Item 5.02 Departure of Directors or Certain Officers; Election of Directors; Appointment of Certain Officers; Compensatory Arrangements of Certain Officers
On November 15, 2024, the board of directors (the "Board") of Hims & Hers Health, Inc. (the "Company") increased the size of the Board from nine to ten directors and appointed Deb Autor, 57, to fill the newly created vacancy, effective immediately. Ms. Autor will serve until the Company's 2025 annual meeting of stockholders and until her successor is elected and qualified, or sooner in the event of her death, resignation or removal. The Board has determined that Ms. Autor meets the requirements for independence under the applicable listing standards of the New York Stock Exchange and the Securities Exchange Act of 1934, as amended.

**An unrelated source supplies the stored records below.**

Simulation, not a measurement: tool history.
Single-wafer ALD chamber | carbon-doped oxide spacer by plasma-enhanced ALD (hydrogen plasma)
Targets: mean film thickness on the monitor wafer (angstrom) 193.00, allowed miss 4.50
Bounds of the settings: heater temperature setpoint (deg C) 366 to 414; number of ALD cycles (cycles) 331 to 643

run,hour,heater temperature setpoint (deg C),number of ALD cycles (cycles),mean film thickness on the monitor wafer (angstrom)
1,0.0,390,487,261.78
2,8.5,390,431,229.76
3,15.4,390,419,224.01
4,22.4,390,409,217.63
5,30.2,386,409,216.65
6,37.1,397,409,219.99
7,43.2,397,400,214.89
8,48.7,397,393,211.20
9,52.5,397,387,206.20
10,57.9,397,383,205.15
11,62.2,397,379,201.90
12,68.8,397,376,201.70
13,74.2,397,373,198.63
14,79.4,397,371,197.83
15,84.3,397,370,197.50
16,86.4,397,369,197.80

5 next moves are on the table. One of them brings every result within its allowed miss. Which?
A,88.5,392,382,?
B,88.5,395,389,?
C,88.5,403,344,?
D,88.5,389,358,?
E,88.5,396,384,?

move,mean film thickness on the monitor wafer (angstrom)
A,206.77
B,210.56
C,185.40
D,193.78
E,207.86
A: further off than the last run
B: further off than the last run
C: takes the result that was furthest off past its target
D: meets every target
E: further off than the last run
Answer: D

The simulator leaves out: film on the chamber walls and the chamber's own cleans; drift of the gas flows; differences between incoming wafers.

Ms. Autor will be entitled to receive compensation as outlined in the "Director Compensation" section in the Company's proxy statement filed with the Securities and Exchange Commission on April 26, 2024. In addition, in connection with Ms. Autor's appointment as a member of the Company's Board, she has entered into a consulting agreement (the "Consulting Agreement") pursuant to which she will provide consulting services to the Company for a one-year period and will receive a consulting fee of $100,000. Ms. Autor or the Company may terminate this Consulting Agreement (i) without cause, upon 30 calendar days' written notice to the other party, or (ii) upon material breach by the other party, with 15 calendar days' notice, unless the breach is cured within such period, or immediately if such material breach is not curable. The foregoing description of the Consulting Agreement does not purport to be complete and is qualified in its entirety by reference to the full text of the Consulting Agreement, which will be filed as an exhibit to the Company's Form 10-K for the year ended December 31, 2024. Ms. Autor has also entered into the Company's standard form of indemnification agreement.
There are no arrangements or understandings between Ms. Autor and any other persons pursuant to which she was elected as a member of the Company's Board. There are no family relationships between Ms. Autor and any director, executive officer, or any person nominated or chosen by the Company to become a director or executive officer. Ms. Autor is not a party to any current or proposed transaction with the Company for which disclosure is required under Item 404(a) of Regulation S-K.
Additionally, Ms. Autor has been appointed to the Risk Committee of the Board, effective as of November 15, 2024. Other directors also appointed to the Risk Committee as of this date include Christopher Payne, Anja Manuel, Kåre Schultz, and David Wells.